Today I will take a look at another emulation package which can be run under AmigaOS 4, which on this occasion thrusts the Atari 8-bit range of computers into the spotlight.  Now growing up in the UK in the 80’s and early 90’s it was fair to say that as far as 8-bit home microcomputers were concerned, it was pretty much a three-horse race between the ZX Spectrum,  Commodore 64 and Amstrad CPC range of computers.  Yet for some reason in the UK, the Atari 8-bit range of machines didn’t really take off in popularity in the way the other 8-bit machines did. Maybe it was down to poor marketing by Atari, or a focus on their other systems like the Atari 2600 and 7800  or their 16-bit Atari  ST range, but as a result for many UK gamers machines like the Atari 800, 800XL, 1200, 65XE and 130XE were largely ignored by the general public.

As I was given a Commodore 64 for my eleventh birthday all the way back in 1989,  my knowledge of the Atari 8-bit range only ever occurred when I used to see the odd Atari 8-bit tape game for sale down at my local newsagent. (Remember those days when they used to have a big selection of games all at £1.99?)   I  guess what didn’t help its cause was that I  never used to see any Atari 8-bit specific magazines like Zzap 64 and Commodore Format for the Commodore 64, Crash and Sinclair User for the Spectrum, or Amstrad Action for the Amstrad. In fact aside from the odd game in my local newsagent, I only really saw the Atari 8-bit mentioned when it came to adverts from companies like Virgin Mastertronic or Zeppelin Games who supported the format with their budget releases.

However for those who are curious, the Atari 8-bit range actually dates back to 1979 with the release of the Atari 400 and 800 machines which were based on a 6502 processor running at 1.79 Mhz and featured custom graphics chips called ANTIC and CTIA which offered sprite handling, advance hardware scrolling and collision detection.  Both machines were pretty similar in terms of specs although the 400 was released with 16K of RAM and featured a plastic membrane touch keyboard whilst the 800 machine featured 48K of RAM and a proper keyboard.  Games could be loaded off tape or cartridge format.  An interesting link to the Amiga’s history can also be found here as it was Jay Miner who many regard as the “Godfather of the Amiga” who headed up the design of the graphics chips.

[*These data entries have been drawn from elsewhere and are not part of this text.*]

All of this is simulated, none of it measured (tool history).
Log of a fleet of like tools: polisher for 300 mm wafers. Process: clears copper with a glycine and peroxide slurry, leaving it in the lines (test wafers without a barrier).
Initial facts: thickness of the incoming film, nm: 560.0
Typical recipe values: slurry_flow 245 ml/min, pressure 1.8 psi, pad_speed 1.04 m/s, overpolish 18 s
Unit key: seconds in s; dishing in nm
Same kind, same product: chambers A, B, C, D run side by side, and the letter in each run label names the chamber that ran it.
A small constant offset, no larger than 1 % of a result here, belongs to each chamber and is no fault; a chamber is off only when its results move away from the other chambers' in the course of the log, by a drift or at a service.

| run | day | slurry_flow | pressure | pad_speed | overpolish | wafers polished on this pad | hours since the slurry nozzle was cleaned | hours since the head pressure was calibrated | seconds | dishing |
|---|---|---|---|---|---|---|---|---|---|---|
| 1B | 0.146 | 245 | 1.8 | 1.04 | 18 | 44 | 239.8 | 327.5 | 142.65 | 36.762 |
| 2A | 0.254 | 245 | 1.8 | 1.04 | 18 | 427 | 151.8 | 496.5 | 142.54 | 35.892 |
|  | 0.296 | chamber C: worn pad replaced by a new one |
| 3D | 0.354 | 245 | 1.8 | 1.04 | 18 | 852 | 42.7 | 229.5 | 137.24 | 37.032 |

The range of machines were most popular in the US and Germany and the most successful  and well-known version of the 8-bit family was the Atari 800XL, which is considered as the third generation model and followed the release of the 1200XL which flopped due to its high price. Both the 1200XL and 800XL machines are backward compatible with the original 400 and 800 machines and feature upgrades to the  ANTIC and CTIA chips along with an improved palette of 256 colours.  Later revisions of the machine were named the Atari 65XE and 130XE and were re-styled in grey to complement the recently launched Atari ST range. Atari also released a console version of the system called the XEGS which featured a separate keyboard, four very weird coloured buttons and a light gun.  In all across all model types, about 4 million units were sold Worldwide.  Atari finally pulled the plug on their 8-bit range in 1992, by at which point the machine had started to gain a following in Eastern Europe, in particular Poland where it still has a bit of a cult following today.

As my own retro game collecting hobby began in the mid to late 90’s, I got the opportunity to pick up this Atari 800 XL from a car boot sale which came with a tape deck and a number of games for the bargain sum of £10.00.  Following this acquisition, it  was only really then that I began to discover the Atari 8-bit range. Sadly the tape deck that came with it was rather worse for wear and many of the games I had picked up with the machine refused to load properly,  so after a few weeks of trying things out I kind of lost interest especially as games took an absolute eternity to load up only to be met with a load error at the end.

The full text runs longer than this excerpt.